By: Justin Dillenschneider, Director of Student Life
Week of September 27th, 2021
Curiosity can be defined as the inquisitive interest in the affairs of others or the operational details and functionality involved in the affairs of the universe. This virtue can be particularly difficult to balance in the world we live in. The rise of technology and social media have put access to more information at our fingertips in seconds than we can handle or process in days or weeks. As Brett McCracken says in his book The Wisdom Pyramid: Feeding Your Soul in a Post-Truth World,“The cumulative effect of too much information—so easily and constantly accessible to us—creates a burden that our minds and souls were not created to bear.” This can lead us to concern ourselves with things that are neither ours to control nor to cause division over, or to throw our hands up and become apathetic to anything and everything outside of our immediate concerns. Curiosity strikes the balance between these two extremes; fully acknowledging that we are finite and cannot understand or control everything but remaining deeply enthralled in God’s good creation and our place in it.
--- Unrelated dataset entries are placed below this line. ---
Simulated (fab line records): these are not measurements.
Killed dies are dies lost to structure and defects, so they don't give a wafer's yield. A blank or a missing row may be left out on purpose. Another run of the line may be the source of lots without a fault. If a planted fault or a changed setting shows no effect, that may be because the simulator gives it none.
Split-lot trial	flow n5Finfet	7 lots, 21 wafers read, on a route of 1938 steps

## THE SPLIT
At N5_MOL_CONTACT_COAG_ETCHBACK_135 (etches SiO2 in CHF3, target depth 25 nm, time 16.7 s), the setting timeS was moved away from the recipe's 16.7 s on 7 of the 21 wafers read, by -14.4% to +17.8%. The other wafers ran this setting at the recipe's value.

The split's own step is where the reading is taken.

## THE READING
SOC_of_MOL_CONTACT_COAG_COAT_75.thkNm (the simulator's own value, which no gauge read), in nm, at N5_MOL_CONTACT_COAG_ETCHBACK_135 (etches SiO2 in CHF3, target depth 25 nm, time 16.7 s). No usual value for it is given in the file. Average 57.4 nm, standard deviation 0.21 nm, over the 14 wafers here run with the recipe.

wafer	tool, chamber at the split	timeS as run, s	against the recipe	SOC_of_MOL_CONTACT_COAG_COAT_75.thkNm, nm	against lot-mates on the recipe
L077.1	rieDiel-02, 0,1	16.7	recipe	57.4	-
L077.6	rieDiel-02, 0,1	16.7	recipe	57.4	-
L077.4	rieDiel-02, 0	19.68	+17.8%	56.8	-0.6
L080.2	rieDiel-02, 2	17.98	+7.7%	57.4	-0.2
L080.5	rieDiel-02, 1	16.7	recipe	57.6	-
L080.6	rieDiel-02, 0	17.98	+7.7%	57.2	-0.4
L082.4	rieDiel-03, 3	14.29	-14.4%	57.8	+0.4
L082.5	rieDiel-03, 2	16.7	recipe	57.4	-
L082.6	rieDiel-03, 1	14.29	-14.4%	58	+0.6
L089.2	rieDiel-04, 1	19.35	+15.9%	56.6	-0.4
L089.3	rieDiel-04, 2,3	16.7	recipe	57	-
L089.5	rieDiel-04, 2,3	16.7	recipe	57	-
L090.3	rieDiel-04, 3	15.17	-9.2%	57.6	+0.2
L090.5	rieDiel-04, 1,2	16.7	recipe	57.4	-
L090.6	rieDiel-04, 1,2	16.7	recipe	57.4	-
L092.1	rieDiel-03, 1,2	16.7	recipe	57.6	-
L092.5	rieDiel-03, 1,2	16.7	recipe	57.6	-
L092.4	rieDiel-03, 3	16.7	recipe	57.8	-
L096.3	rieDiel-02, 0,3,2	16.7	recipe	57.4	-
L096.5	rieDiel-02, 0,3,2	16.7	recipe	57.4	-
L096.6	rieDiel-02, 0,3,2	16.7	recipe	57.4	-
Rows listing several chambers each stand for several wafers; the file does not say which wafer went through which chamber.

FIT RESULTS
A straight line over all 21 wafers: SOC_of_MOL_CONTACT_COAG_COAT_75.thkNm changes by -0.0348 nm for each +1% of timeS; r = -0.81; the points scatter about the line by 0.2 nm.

Continue contemplating courage by looking at this week’s scripture reading from
Mark 10:17-22 CSB: The Rich Young Ruler
17 As he was setting out on a journey, a man ran up, knelt down before him, and asked him, “Good teacher, what must I do to inherit eternal life?”18 “Why do you call me good?” Jesus asked him. “No one is good except God alone. 19 You know the commandments: Do not murder; do not commit adultery; do not steal; do not bear false witness; do not defraud; honor your father and mother.” 20 He said to him, “Teacher, I have kept all these from my youth.”21 Looking at him, Jesus loved him and said to him, “You lack one thing: Go, sell all you have and give to the poor, and you will have treasure in heaven. Then come, follow me.” 22 But he was dismayed by this demand, and he went away grieving because he had many possessions.
We want to encourage you to have a conversation this week about the virtue of curiosity. Consider these discussion prompts together:
- What tempts you with a feeling of indifference? Where do you see indifference taking hold in your life?
- Where have you seen people fall into meddling? Where are you tempted to do so?
- What are some ways you see Christ correcting meddling or indifference in Scripture? What are some ways you see him responding to curiosity?